Spoiler Warning: This book is a sequel, and I don’t think I can review it without spoiling Lonesome Dove.
Almost two decades have passed since the disastrous cattle drive described in Larry McMurtry’s Lonesome Dove, and those who survived are spread far and wide across the West. Woodrow Call is getting quite old and missing his friend and partner Augustus McCrae, but he’s still revered enough as a lawman to be hired by the railroad to capture or kill a wild man robbing trains and killing passengers and crew. Call would like the help of his old deputy Pea Eye Parker, but Pea Eye has taken to farming with his wife Lorena, and between the farm and helping with their five kids Pea Eye has too much to risk chasing after a killer, at least at first.

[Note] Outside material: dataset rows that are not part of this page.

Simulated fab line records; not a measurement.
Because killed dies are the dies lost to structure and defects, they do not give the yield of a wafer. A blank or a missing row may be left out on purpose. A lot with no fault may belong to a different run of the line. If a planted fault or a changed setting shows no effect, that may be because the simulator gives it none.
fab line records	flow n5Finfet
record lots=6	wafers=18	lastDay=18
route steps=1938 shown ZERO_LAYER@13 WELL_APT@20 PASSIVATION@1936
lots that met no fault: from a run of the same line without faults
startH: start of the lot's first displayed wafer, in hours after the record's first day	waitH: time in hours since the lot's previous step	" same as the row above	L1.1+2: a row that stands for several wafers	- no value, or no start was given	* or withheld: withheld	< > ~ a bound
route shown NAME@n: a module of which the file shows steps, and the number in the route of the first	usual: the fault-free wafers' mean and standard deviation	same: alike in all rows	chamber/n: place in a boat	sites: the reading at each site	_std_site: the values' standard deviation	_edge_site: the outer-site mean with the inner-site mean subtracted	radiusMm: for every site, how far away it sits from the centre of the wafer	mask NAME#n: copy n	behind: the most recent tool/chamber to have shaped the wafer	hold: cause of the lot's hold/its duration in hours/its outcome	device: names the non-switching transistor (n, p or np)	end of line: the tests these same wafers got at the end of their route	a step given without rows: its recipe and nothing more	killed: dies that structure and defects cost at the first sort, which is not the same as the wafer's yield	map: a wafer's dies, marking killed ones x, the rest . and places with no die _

Call is stuck, instead, with a motley crew consisting of the railroad’s accountant Mr. Brookshire, a New Yorker with no experience in the West, and a young deputy from Laredo who regrets leaving his pretty young wife almost immediately. Meanwhile, Joey Garza learns of the pursuit and delights in besting the legendary lawman, playing with him the way a cat might do with a caught mouse. Joey’s mother, Maria, a Mexican midwife, frets over her son’s wickedness and wonders where she could have gone wrong in raising him. But however much she hates the man her son has become, she can’t bear to see him come to harm, especially not at the hand of Call, who arrested and hung her father and brother for stealing horses years before.
It’s a sprawling story, with many characters besides those mentioned above (including cameos from real West legends like Judge Roy Bean and John Wesley Hardin), but McMurtry is up to the task. He weaves together the disparate strands of the story into a plot that is constantly compelling and surprising.
Initially, I had some reservations about Streets of Laredo based on the plot description. I simply could not believe that the Lorena I encountered in Lonesome Dove would marry someone like Pea Eye. But I should have had faith in McMurtry. Streets of Laredo isn’t as titanic an accomplishment as Lonesome Dove, but it is a lively and moving account of the Old West sure to entertain fans of the earlier novel.